The one giving maximum number of isomeric alkenes on dehydrohalogenation reaction is (excluding rearrangement)

We need to find which compound gives the maximum number of isomeric alkenes on dehydrohalogenation (excluding rearrangement).

1-Bromo-2-methylbutane: CH$$_2$$Br-CH(CH$$_3$$)-CH$$_2$$-CH$$_3$$

The only $$\beta$$-carbon is C2. Elimination gives: 2-methylbut-1-ene.

Number of isomeric alkenes = 1

2-Bromopropane: CH$$_3$$-CHBr-CH$$_3$$

$$\beta$$-hydrogens are on C1 and C3 (equivalent). Elimination gives only: propene.
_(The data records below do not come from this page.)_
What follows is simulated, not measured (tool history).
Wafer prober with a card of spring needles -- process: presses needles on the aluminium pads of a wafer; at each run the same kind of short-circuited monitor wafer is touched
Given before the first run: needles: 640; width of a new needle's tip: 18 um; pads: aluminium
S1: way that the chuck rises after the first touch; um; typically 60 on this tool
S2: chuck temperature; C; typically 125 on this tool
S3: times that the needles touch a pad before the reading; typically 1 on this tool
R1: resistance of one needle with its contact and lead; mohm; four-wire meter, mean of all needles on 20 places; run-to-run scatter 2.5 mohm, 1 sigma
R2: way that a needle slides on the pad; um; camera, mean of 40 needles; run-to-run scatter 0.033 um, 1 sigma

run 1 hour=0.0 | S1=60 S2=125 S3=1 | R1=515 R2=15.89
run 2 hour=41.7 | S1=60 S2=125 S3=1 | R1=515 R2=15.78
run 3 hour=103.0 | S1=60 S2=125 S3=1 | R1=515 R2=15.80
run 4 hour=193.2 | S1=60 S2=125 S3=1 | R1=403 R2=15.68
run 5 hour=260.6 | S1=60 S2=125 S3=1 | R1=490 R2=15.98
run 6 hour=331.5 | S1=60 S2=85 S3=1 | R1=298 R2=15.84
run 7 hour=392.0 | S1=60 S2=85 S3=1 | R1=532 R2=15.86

Number of isomeric alkenes = 1

2-Bromopentane: CH$$_3$$-CHBr-CH$$_2$$-CH$$_2$$-CH$$_3$$

$$\beta$$-hydrogens at C1 and C3:

Elimination from C1: gives pent-1-ene

Elimination from C3: gives pent-2-ene, which exists as both (E)-pent-2-ene and (Z)-pent-2-ene

Number of isomeric alkenes = 3 (maximum)

2-Bromo-3,3-dimethylpentane: CH$$_3$$-CHBr-C(CH$$_3$$)$$_2$$-CH$$_2$$-CH$$_3$$

C3 is quaternary (no $$\beta$$-H). Only $$\beta$$-H at C1.

Elimination from C1: gives 3,3-dimethylpent-1-ene

Number of isomeric alkenes = 1

2-Bromopentane gives the maximum number of isomeric alkenes (3).

The correct answer is Option 3: 2-Bromopentane.